Welcome to sigalike's documentation!
sigalike
sigalike is a Python module that provides a simple and efficient way to calculate the shifted sigmoid similarity score between two strings. The shifted sigmoid similarity score acts as a fuzzy string matching metric, allowing for the comparison of strings with varying levels of similarity.
The module provides two main functions: shifted_sigmoid_similarity and best_match. The shifted_sigmoid_similarity function calculates the shifted sigmoid similarity score between two input strings, while the best_match function returns the best match(es) between two collections or a string and a collection based on the shifted sigmoid similarity score.
The module includes basic built-in preprocessing for the input strings, which removes punctuation and converts all characters to lowercase. This preprocessing step helps to improve the accuracy of the similarity score.

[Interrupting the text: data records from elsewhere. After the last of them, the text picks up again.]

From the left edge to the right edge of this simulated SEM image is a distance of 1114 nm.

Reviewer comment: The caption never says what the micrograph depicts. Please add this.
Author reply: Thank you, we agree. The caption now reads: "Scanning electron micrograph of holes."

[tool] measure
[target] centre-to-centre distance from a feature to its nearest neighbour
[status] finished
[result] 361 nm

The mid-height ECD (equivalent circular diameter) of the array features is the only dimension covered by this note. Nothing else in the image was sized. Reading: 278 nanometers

Overall, sigalike is a lightweight and easy-to-use tool for fuzzy string matching in Python. It can be useful in various applications, such as text classification, search engines, and data cleaning.
Installation
sigalike requires Python >=3.9 and can be installed via:
pip install sigalike
Usage
from sigalike import shifted_sigmoid_similarity, best_match
shifted_sigmoid_similarity("make up", "make up make up") # 1.0
shifted_sigmoid_similarity("lazy dog", "the quick brown fox jumps over the lazy dog", shift=8) # 0.8807970779778824
best_match("hello world", ["hello world", "goodbye world"]) # BestMatch(match='hello world', score=1.0)
best_match(
"hello world", ["goodbye world", "hi mom", "tell the world I said hello"], shift=2
) # BestMatch(match='goodbye world', score=0.2310585786300049)